Mosul falls to militants, Iraqi forces flee northern city

MOSUL, Iraq, (Reuters) – An al Qaeda splinter group seized control of the Iraqi city of Mosul yesterday, putting security forces to flight in a spectacular show of strength against the Shi’ite-led Baghdad government.

The capture of the northern city of 2 million by the Islamic State of Iraq and the Levant – Sunni Muslims waging sectarian war on both sides of the Iraqi-Syrian frontier – complements ISIL’s grip on key western towns and followed four days of heavy fighting in Mosul and the border province of Nineveh around it.

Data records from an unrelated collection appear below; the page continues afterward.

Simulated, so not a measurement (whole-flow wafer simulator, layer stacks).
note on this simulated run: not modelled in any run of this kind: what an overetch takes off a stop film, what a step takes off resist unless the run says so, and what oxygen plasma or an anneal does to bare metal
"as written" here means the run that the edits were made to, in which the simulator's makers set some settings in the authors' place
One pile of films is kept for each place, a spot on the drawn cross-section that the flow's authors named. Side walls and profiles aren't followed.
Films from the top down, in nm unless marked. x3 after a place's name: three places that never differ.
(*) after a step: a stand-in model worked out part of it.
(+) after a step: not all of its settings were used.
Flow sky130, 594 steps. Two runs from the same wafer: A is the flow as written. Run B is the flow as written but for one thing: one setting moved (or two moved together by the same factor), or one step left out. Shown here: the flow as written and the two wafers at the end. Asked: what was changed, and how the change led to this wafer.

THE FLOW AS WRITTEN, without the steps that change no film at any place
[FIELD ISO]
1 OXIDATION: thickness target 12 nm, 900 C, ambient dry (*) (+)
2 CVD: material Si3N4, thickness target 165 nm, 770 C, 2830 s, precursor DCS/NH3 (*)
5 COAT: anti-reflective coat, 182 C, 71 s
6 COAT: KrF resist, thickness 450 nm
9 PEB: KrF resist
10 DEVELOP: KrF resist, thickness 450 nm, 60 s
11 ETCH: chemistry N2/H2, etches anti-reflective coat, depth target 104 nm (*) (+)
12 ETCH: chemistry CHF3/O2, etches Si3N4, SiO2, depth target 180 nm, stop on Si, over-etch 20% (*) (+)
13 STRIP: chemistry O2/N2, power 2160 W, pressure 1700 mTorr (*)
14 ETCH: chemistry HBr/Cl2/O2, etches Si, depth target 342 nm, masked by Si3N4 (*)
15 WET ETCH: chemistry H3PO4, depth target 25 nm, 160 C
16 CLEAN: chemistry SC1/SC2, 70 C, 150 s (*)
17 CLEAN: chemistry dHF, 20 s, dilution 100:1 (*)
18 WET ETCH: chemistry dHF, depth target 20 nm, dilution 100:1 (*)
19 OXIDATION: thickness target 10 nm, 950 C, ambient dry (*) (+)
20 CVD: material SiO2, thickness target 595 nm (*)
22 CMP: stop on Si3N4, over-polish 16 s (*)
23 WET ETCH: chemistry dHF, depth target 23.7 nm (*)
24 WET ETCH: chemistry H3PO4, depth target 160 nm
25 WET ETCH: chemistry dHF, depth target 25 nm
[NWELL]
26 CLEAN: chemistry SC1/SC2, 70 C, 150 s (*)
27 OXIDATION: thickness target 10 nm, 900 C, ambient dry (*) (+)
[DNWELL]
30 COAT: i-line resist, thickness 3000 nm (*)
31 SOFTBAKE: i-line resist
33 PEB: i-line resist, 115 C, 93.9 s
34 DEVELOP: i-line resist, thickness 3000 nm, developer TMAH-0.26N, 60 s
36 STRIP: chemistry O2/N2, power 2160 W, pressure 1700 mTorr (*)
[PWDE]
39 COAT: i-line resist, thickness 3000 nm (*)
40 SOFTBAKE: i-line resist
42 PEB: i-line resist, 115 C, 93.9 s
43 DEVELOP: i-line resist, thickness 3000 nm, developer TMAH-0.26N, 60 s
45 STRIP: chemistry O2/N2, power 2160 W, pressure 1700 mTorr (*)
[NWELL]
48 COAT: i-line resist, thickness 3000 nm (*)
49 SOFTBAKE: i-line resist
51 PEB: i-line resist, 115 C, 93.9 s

The United States, which pulled out its troops two and a half years ago, pledged to help Iraqi leaders “push back against this aggression” as the government of Prime Minister Nuri al-Maliki asked parliament to declare a state of emergency that would give him extraordinary powers to tackle the crisis.

But the battle, for the time being, seemed to be over. Some police were discarding uniforms and weapons and fleeing a city where the black flag of ISIL now flew over government buildings.

“We have lost Mosul this morning,” said a colonel at a local military command centre. “Army and police forces left their positions and ISIL terrorists are in full control.

“It’s a total collapse of the security forces.”

A Reuters reporter saw the bodies of soldiers and policemen, some of them mutilated, littering the streets.

“We can’t beat them. We can’t,” one officer told Reuters. “They are well trained in street fighting and we’re not. We need a whole army to drive them out of Mosul.

“They’re like ghosts: they appear, strike and disappear in seconds.”

The fall of Mosul, a largely Sunni Arab city after years of ethnic and sectarian fighting, deals a serious blow to Baghdad’s efforts to fight Sunni militants who have regained ground and momentum in Iraq over the past year, taking Falluja and parts of Ramadi in the desert west of Baghdad at the start of the year.

Control there, in Anbar province, as well as around Mosul in the north, would help ISIL and its allies consolidate control along the barely populated frontier with Syria, where they are fighting President Bashar al-Assad, an ally of Shi’ite Iran.

A White House spokesman renewed U.S. calls for Maliki to do more to address grievances among Iraqis, notably the once dominant Sunni minority. Many Sunnis feel disenfranchised and some have made common cause with foreign Islamist radicals, first against the U.S. troops that overthrew Sunni dictator Saddam Hussein in 2003 and now Shi’ite-led Iraqi forces.

MOSUL IS “HELL”

Thousands of families were fleeing north from Mosul, one of the great historic cities of the Middle East, towards the nearby

Kurdistan region, where Iraq’s ethnic Kurds have autonomy and their own large and disciplined military force, the Peshmerga.

“Mosul now is like hell. It’s in flames and death is everywhere,” said Amina Ibrahim, who was leaving with her children. Her husband had been killed last year, in a bombing.

In a statement, the U.S. State Department said it was “deeply concerned” and had senior officials in Baghdad and Washington monitoring events in coordination with the Iraqi government, Kurdish officials and other Iraqi figures. It said Washington would “support a strong, coordinated response”.

“The United States will provide all appropriate assistance to the government of Iraq,” it added, saying that its use of arms and fighters from Syria showed “ISIL is not only a threat to the stability of Iraq, but a threat to the entire region”.

Some officials in Baghdad spoke of seeking help for Mosul from Kurdish Peshmerga, which have long been a force in the jockeying between Shi’ites, Kurds and Sunnis for influence and, especially, for control of oilfields in the north of Iraq.

A Peshmerga spokesman said some Kurdish troops were helping Iraqi forces guard the Syrian border crossing at Rabia.

President Barack Obama has been criticised by some at home for neglecting Iraq and letting U.S. adversary Iran extend its influence there. Washington has stepped up the supply of arms, however, notably since the rise of Islamist rebels in Syria led to a new impetus for Maliki’s Sunni enemies in Iraq.